Horror has had a long and fruitful history on television. The genre has always had a place there, sometimes more than on cinema screens. I think that’s certainly the case right now. While fans complain about the lack of horror in theaters—which is valid, granted—they’re completely overlooking the fact that the genre is completely dominating television. We’ve got Scream, From Dusk Till Dawn, Bates Motel and the upcoming Damien, all based on beloved horror movies and all shows that have already met with some critical acclaim.
But they’re not the only ones. Over the years, there have been so many seminal horror-themed TV series. Not all of them have truly held up. Much of this is due to the fact that these shows have always been produced cheaply and quickly in the past and even when the stories may hold up, a lot of the visuals don’t. This is especially true with the advent of 4K HD and a lot of similar factors in which these series almost look worse as they were never designed for that kind of detail.
With that in mind, it’s amazing that any shows do hold up as well as they do, simply because of those factors. There are just some shows that will always stand the test of time, that will never be forgotten and will always be rediscovered by new audiences. A few of them, as you’ll see, are already proving that point very well.

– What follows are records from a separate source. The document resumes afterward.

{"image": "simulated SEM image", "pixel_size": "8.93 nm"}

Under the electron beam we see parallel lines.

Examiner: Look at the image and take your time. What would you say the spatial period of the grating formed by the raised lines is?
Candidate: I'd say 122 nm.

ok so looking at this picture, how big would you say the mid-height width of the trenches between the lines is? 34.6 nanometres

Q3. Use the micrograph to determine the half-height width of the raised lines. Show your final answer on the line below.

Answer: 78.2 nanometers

It’s such an obvious choice, but that’s a good thing. Of course, the series returned to TV this year, so obviously it still holds up in that regard. But I went back to rewatch some of those early episodes to prepare for the revival, and I was amazed at how new and fresh it looks for being produced in the early ‘90s. That pilot episode still looks extremely polished and that’s saying a lot, because most series don’t have a great pilot episode.
Sure, it didn’t have the highest budget and can kind of look hokey, but it’s supposed to look hokey. That’s sort of the whole point with Tales from the Crypt. It’s trying to emulate the larger-than-life, often bleakly cartoonish feel of the EC comics. The show also boasts some incredible makeup FX work, not the least of which is the Crypt Keeper designed by Kevin Yagher, who is still a horror star to this day. Plus, tons of guest appearances by some of the biggest movie stars of all time.
You wouldn’t think a ‘60s soap opera like Dark Shadows would be an obvious choice for a list like this, but it actually is. First of all, Dark Shadows was old-fashioned even in its heyday. Second, filmmakers like Tim Burton and Guillermo del Toro have brought back the Victorian gothic aesthetic in a big way. The show is almost more of an honest Tim Burton production than Burton’s actual Dark Shadows movie because it appeals to all of the things that defined him in the early days of his career. Because of that, it’s a long-running show that still has a lot of fans to this day.
The Twilight Zone
The Twilight Zone will never go away. That’s beyond clear at this point, considering just how long it’s already lasted. Rod Serling created a masterpiece of a television series that could be scary, funny, fantastical and always had something important to say. This show is not like most things on right now. It’s old, of course, and black and white, but people still love to talk about their favorite episodes. Whenever there’s a major holiday, SyFy will play nothing but Twilight Zone for 24 hours to sometimes days at a time and people still tune in to watch every single time. It’s just a part of American culture, and I expect it always will be.
Buffy the Vampire Slayer
A lot of fun and funny shows that came about in the ‘90s simply don’t hold up. They are so of the era that it can be jarring just to look at. Where Buffy succeeds is its writing, acting, makeup FX; all things that elevate it above simply being another ‘90s teen show. It’s one of the smartest TV series of all time, but it’s smart in an extremely accessible way. It’s not alienating, it’s just the opposite. It explores serious themes about growing up while being bitingly satirical and funny, and even downright scary, never forgetting to bring the horror when it counts. Buffy still has everything you could want from a show.
The show didn’t last long in its day. And it’s promised revival seems to be taking an eternity to put together. People didn’t know what to make of this show when it aired, probably because David Lynch was at the helm. But it’s precisely because of Lynch’s singular vision that the show holds up so well. Twin Peaks is a film that just happens to be segmented into individual episodes for the sake of convenience. It holds up for its acting and cinematography, but more than anything it holds up because it is unique. There will never be another show like Twin Peaks, even when the show itself comes back.